Accidental death and business travel insurance
Some companies may give your family money if you happen to die in a freak accident or while traveling for business. Don’t bother shelling out money for this, but if they offer it for free, it doesn’t hurt to take it.
Higher education benefits
Most young workers should look at any benefits a company may offer when it comes to schooling. The reality is this can help save you a lot of money in the long run as well as help you earn more money throughout your career. Additionally, because of the current state of student loans in this country, some employers are rolling out new benefits as it pertains to school.
Many companies offer tuition reimbursement for employees who would like to go back to school. This is a big deal for two reasons. First, higher education is expensive so any help you can get is great. Second, your most valuable money-making asset is yourself, so you may want to consider upgrading your skill set to advance your career.
You’ll want to look at the exact details of what the company’s tuition reimbursement program is actually like. What do they cover? Is it contingent upon grades? Are there any restrictions? Do you pay for it yourself first and then they reimburse you or do they pay for it from the gate? All of these are important to look at. You’ll also want to keep in mind that you probably can’t get any degree you want and that you may be required to stick around with the same company for a while. Unfortunately, sometimes
You’ll also want to keep in mind that you probably can’t get any degree you want and that you may be required to stick around with the same company for a while. Unfortunately, sometimes this benefit comes with strings attached.
Student loan repayment assistance
This is the new kid on the block when it comes to benefits. A small percentage of companies are now offering student loan repayment help as a part of their benefits package. According to the Society for Human Resources Management, this benefit still isn’t widely available. Though, there is already a range of products, some provide a matching amount to help pay student loans directly, some similarly help parents pay off
Though, there is already a range of products, some provide a matching amount to help pay student loans directly, some similarly help parents pay off Parent PLUS loans they took to help their kids, and others reward employees who are paying student loans with extra contributions to retirement savings accounts like 401(k). Companies are starting to see the recruiting and retention benefits of offering such a package so we may see more of it in the near future.
Retirement benefits & other financial incentives
A few other really important aspects of a benefits package are financial benefits other than your salary. In this case, we’re talking about retirement plans, retirement contribution matches, and stock options.
First, any help you can get with retirement savings is a boon for your financial future. Second, by having the ability to invest in the market and get your hands on some stock options, you’ll be in a better position to build wealth over time.
Here are the ways in which employer benefits can really boost your financial life:
A 401(k) is a retirement plan where you contribute a part of your paycheck into different investment vehicles. There are a few benefits to this.

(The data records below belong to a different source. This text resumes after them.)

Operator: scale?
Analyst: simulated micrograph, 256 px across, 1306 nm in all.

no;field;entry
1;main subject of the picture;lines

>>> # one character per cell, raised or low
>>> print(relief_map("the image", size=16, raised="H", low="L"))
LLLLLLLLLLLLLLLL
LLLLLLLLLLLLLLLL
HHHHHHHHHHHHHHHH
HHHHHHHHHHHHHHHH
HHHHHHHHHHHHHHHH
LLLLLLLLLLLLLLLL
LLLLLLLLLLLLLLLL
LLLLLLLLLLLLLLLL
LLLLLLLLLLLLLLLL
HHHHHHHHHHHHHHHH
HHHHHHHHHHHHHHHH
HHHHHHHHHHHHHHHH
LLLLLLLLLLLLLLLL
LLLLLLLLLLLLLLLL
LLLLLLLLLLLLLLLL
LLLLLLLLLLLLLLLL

First, you can build your retirement account without having to worry about taxes on it until later in life.
Second, any contributions you make in a given tax year can be deducted from your annual gross income and lower how much you owe in taxes each year.
Third, if your employer offers any sort of company match – meaning they match your contribution up to certain amount or percentage – you’re basically getting free money in your retirement account.
All three of these benefits are a big deal so make sure to take advantage. (Note: the tax benefits are for a Traditional 401(k). Some companies are now offering Roth 401(k)s which are taxed now instead of later.)
If your company is offering a pension, you’ve basically struck gold. Reason being that most companies have replaced pensions with 401(k) plans. However, some jobs, such as those for the government, offer a pension plan where the employer contributes to a retirement account for you (read: it doesn’t come out of your paycheck) and the money grows over time.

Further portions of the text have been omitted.